Gaza’s and Israel’s bloody encounter with a relief flotilla in the Mediterranean. We look at the clash and the fallout.

Palestinian Hamas supporters gather in Gaza's seaport to protest Israel's interception of Gaza-bound ships near the seaport in Gaza City, Monday, May 31, 2010. (AP)

Israel’s raid early Monday morning on a relief flotilla headed to break the blockade of Gaza left nine or ten dead and a world of uproar.

Now, more ships are being readied, and Israel has said they’ll get the same reception. But the diplomatic cost to Israel – and to its ally the United States – is running high.

International support for sanctions on Iran for its nuclear program may be on the line. A majority of Israelis say in a new poll the flotilla should have been stopped some other way.

And Palestinians in Gaza still face the blockade.

This Hour, On Point: a bloody raid at sea, and its aftermath.

Guests:

Joining us from Jerusalem is Janine Zacharia, staff writer and Middle East reporter for the Washington Post.

Christopher Dickey, Paris bureau chief and Middle East regional editor for Newsweek.

Joining us from Ramallah in the West Bank, is Diana Buttu, a Palestinian-Canadian lawyer, professor at Bir Zeit University in the West Bank, and former spokesperson with the Palestine Liberation Organization. She is best known for her work as a legal adviser and negotiator on peace negotiations between Israeli and Palestinian organizations.

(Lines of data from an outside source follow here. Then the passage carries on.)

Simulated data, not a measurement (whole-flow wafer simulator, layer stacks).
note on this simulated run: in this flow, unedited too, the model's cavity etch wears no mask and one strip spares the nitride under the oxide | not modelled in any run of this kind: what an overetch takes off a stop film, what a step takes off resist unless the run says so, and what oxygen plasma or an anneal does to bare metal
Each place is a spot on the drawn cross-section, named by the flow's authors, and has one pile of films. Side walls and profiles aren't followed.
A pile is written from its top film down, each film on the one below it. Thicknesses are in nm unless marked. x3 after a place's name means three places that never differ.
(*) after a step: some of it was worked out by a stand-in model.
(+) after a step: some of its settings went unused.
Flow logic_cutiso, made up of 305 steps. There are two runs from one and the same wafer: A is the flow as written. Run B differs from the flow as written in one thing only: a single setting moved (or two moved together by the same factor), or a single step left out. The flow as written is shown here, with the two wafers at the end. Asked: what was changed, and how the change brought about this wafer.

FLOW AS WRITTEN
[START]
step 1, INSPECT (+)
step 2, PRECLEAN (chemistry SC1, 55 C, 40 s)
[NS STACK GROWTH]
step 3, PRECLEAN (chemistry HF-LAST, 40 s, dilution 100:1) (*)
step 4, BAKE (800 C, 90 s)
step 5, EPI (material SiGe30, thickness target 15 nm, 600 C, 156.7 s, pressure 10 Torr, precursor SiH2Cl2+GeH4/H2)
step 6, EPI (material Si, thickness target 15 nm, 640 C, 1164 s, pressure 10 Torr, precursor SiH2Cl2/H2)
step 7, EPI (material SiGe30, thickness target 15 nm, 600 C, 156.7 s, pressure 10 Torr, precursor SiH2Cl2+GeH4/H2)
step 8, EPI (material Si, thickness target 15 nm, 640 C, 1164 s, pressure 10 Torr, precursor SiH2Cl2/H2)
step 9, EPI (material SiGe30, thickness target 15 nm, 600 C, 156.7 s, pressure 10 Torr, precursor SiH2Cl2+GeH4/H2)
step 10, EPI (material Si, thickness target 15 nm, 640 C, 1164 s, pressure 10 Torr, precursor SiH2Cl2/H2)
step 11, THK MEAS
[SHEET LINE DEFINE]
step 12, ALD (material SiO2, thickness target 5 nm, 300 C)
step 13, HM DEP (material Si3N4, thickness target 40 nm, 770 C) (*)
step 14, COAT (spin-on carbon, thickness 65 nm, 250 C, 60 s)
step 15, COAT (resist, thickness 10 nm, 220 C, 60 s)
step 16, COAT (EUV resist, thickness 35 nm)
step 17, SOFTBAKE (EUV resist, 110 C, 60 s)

Ehud Eiran, research fellow at the Belfer Center’s International Security Program at Harvard’s Kennedy School of Government. He served as an officer in the Israeli Army and is currently a Reserve Major. He was a legal clerk for two Israeli Attorney Generals and Assistant to Prime Minister Ehud Barak’s Foreign Policy Advisor.

Edward Peck, retired American career diplomat and ambassador. He was part of the flotilla, aboard the ship Sfendoni, that attempted to break the Gaza blockade.